Patterns of variability in Be/X-ray pulsars during giant outbursts

TL;DR

This study investigates the spectral and timing variability of Be/X-ray pulsars during giant outbursts, revealing two distinct source states linked to different accretion modes and luminosity levels.

Contribution

It provides the first systematic analysis of spectral and timing properties of Be/X-ray pulsars, identifying two source states and their relation to accretion regimes.

Findings

Be/X-ray pulsars exhibit two distinct branches in hardness-intensity diagrams.

The horizontal branch shows fast spectral changes and high variability at low luminosity.

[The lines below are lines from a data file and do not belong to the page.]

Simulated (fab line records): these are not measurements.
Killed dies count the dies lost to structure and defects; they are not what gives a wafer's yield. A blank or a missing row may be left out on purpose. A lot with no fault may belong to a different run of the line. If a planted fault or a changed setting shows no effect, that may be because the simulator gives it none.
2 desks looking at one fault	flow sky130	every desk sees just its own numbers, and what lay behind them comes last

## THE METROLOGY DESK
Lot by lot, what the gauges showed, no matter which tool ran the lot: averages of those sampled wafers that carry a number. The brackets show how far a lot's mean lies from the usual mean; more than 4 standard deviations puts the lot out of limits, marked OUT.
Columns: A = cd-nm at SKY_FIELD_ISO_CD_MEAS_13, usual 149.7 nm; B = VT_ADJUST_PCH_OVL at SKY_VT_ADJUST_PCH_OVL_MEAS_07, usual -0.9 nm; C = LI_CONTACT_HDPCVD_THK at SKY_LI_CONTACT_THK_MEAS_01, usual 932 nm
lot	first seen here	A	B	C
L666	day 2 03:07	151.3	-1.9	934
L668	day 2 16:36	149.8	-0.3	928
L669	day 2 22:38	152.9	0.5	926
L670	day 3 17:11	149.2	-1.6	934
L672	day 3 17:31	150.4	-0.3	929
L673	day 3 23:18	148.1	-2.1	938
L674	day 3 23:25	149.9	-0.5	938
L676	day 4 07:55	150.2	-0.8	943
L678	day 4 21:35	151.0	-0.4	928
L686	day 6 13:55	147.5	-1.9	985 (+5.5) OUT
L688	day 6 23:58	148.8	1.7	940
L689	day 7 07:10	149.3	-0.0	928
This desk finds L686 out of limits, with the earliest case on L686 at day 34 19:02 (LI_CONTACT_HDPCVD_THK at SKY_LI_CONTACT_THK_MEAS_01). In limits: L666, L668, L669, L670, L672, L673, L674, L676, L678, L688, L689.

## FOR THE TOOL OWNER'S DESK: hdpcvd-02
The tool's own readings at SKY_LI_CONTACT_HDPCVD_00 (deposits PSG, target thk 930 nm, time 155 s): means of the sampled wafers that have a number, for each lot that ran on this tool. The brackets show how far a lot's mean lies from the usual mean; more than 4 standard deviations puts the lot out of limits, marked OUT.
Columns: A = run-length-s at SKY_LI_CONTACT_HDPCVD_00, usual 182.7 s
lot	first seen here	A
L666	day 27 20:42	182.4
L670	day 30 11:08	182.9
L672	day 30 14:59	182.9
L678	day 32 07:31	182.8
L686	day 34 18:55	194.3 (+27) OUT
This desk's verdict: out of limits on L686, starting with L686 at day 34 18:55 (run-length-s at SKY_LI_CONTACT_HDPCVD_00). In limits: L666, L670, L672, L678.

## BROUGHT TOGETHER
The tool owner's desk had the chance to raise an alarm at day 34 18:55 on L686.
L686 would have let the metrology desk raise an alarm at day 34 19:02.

The diagonal branch appears at high luminosity with correlated spectral and flux properties.

Abstract

The discovery of source states in the X-ray emission of black-hole binaries and neutron-star low-mass X-ray binaries constituted a major step forward in the understanding of the physics of accretion onto compact objects. While there are numerous studies on the correlated timing and spectral variability of these systems, very little work has been done on high-mass X-ray binaries, the third major type of X-ray binaries. The main goal of this work is to investigate whether Be accreting X-ray pulsars display source states and characterise those states through their spectral and timing properties. We have made a systematic study of the power spectra, energy spectra and X-ray hardness-intensity diagrams of nine Be/X-ray pulsars. The evolution of the timing and spectral parameters were monitored through changes over two orders of magnitude in luminosity. We find that Be/X-ray pulsars trace two different branches in the hardness-intensity diagram: the horizontal branch corresponds to a low-intensity state of the source and it is characterised by fast colour and spectral changes and high X-ray variability. The diagonal branch is a high-intensity state that emerges when the X-ray luminosity exceeds a critical limit. The photon index anticorrelates with X-ray flux in the horizontal branch but correlates with it in the diagonal branch. The correlation between QPO frequency and X-ray flux reported in some pulsars is also observed if the peak frequency of the broad-band noise that accounts for the aperiodic variability is used. The two branches may reflect two different accretion modes, depending on whether the luminosity of the source is above or below a critical value. This critical luminosity is mainly determined by the magnetic field strength, hence it differs for different sources.